Re: Max Keiser and Steve Keen and the implications of what was said
The money is just chips, just a way of accounting for things such as income streams.
The gambling casino is not committing fraud when it opens another box of poker chips for which it paid only the cost of production (plastic discs are cheap enough.) The casino opens another such box whenever a rush of customers shows up or the old chips become worn from use.
It's not the money that matters here. Do not get distracted by the nicely colored chips. Money is but the inches on ruler, the degrees on the thermometer, by which we measure general purpose exchangeable economic capacity (GPEEC).
It is the GPEEC that matters.
Loans monetize future income streams. That is they exchange between present and future GPEEC. Banks trade in income streams, for a fee. They will trade some of the GPEEC of your future wages for present GPEEC to you. They will trade some of the GPEEC expected in a corporations future profits for present GPEEC (bonds.) They will trade a governments future tax revenue (GPEEC) streams for present GPEEC (muni's and t-bills.) The savings and investment departments of a bank trade the other way, accepting present GPEEC in exchange for future GPEEC.
When a bank loans you $100,000 at say 5% it does not create or destroy that $100,000. Rather it exchanges future GPEEC for present GPEEC. That future GPEEC has more risk than the present GPEEC; in return for that risk they gain a secondary income stream (more future GPEEC) of $5,000.
Future GPEEC streams have more risk than present GPEEC. Both are just some amount of GPEEC, but the future capacity has more risk than the present. A bird in hand is worth two in the bush.
The coins and cash, and their equivalent credits and debits in bank accounts, are just the poker chips by which we measure GPEEC. The bank is in the business of trading GPEEC across diverse timings. A classic phrase from the Savings & Loan debacle was that S&L's were in the business of borrowing short (your savings account), lending long (your mortgage.)
Would the Western Electric (or whomever it is now) money wire service be a fraud? They charge you a fee to relocate some GPEEC from your city to some other city. At the end of the day they take in the same money they pay out, just in a different city. It is not fraud for them to charge for this. They have the expense of the telegraph wire (or whatever they use nowadays). Similarly when the bank lends money it is not fraud. The bank has the expenses of administration and of the greater risk of future GPEEC as opposed to present GPEEC. Western Electric teleports GPEEC across space; banks across time.
Money is just a measure of GPEEC.
It would be fraud to counterfeit GPEEC from materials or representations of little value. But bank lending does not do that. It teleports GPEEC across time, for a (usually quite ample) fee compensating for its administrative expenses and for the risks involved in such GPEEC teleportations of losing some of its GPEEC. It would be fraud (which fraud is likely happening at present in considerable amount) for banks to fail to deduct from their balance sheet equity the GPEEC losses encountered from loan defaults as those losses occur.
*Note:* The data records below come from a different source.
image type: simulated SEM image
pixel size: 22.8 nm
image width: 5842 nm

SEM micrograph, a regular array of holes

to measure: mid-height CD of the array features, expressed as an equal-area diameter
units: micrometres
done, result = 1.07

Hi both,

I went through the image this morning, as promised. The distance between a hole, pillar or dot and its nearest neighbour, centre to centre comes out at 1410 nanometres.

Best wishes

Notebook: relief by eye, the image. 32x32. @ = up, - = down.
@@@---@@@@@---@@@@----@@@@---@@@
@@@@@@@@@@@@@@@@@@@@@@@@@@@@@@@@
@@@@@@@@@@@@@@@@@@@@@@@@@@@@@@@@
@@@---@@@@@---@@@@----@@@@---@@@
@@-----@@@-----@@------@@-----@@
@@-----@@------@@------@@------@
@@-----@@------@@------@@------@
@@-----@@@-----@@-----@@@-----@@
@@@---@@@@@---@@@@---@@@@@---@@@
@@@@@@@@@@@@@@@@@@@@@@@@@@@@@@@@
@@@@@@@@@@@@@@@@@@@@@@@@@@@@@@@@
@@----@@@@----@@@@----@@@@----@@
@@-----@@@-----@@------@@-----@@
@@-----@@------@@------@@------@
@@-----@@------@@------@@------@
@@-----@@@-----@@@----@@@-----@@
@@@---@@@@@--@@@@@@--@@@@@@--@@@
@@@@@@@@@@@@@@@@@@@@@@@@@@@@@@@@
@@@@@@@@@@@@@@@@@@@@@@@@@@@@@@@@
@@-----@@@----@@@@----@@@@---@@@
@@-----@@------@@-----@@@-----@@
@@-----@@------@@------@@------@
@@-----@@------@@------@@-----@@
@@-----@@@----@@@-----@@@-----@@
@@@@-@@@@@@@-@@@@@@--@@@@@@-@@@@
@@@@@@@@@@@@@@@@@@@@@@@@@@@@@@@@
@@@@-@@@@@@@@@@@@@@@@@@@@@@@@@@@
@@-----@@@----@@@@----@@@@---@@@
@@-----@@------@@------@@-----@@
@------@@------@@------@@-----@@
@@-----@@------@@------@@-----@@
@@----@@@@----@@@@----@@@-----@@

Originally posted by Diarmuid
View Post
The gambling casino is not committing fraud when it opens another box of poker chips for which it paid only the cost of production (plastic discs are cheap enough.) The casino opens another such box whenever a rush of customers shows up or the old chips become worn from use.
It's not the money that matters here. Do not get distracted by the nicely colored chips. Money is but the inches on ruler, the degrees on the thermometer, by which we measure general purpose exchangeable economic capacity (GPEEC).
It is the GPEEC that matters.
Loans monetize future income streams. That is they exchange between present and future GPEEC. Banks trade in income streams, for a fee. They will trade some of the GPEEC of your future wages for present GPEEC to you. They will trade some of the GPEEC expected in a corporations future profits for present GPEEC (bonds.) They will trade a governments future tax revenue (GPEEC) streams for present GPEEC (muni's and t-bills.) The savings and investment departments of a bank trade the other way, accepting present GPEEC in exchange for future GPEEC.
When a bank loans you $100,000 at say 5% it does not create or destroy that $100,000. Rather it exchanges future GPEEC for present GPEEC. That future GPEEC has more risk than the present GPEEC; in return for that risk they gain a secondary income stream (more future GPEEC) of $5,000.
Future GPEEC streams have more risk than present GPEEC. Both are just some amount of GPEEC, but the future capacity has more risk than the present. A bird in hand is worth two in the bush.
The coins and cash, and their equivalent credits and debits in bank accounts, are just the poker chips by which we measure GPEEC. The bank is in the business of trading GPEEC across diverse timings. A classic phrase from the Savings & Loan debacle was that S&L's were in the business of borrowing short (your savings account), lending long (your mortgage.)
Would the Western Electric (or whomever it is now) money wire service be a fraud? They charge you a fee to relocate some GPEEC from your city to some other city. At the end of the day they take in the same money they pay out, just in a different city. It is not fraud for them to charge for this. They have the expense of the telegraph wire (or whatever they use nowadays). Similarly when the bank lends money it is not fraud. The bank has the expenses of administration and of the greater risk of future GPEEC as opposed to present GPEEC. Western Electric teleports GPEEC across space; banks across time.
Money is just a measure of GPEEC.
It would be fraud to counterfeit GPEEC from materials or representations of little value. But bank lending does not do that. It teleports GPEEC across time, for a (usually quite ample) fee compensating for its administrative expenses and for the risks involved in such GPEEC teleportations of losing some of its GPEEC. It would be fraud (which fraud is likely happening at present in considerable amount) for banks to fail to deduct from their balance sheet equity the GPEEC losses encountered from loan defaults as those losses occur.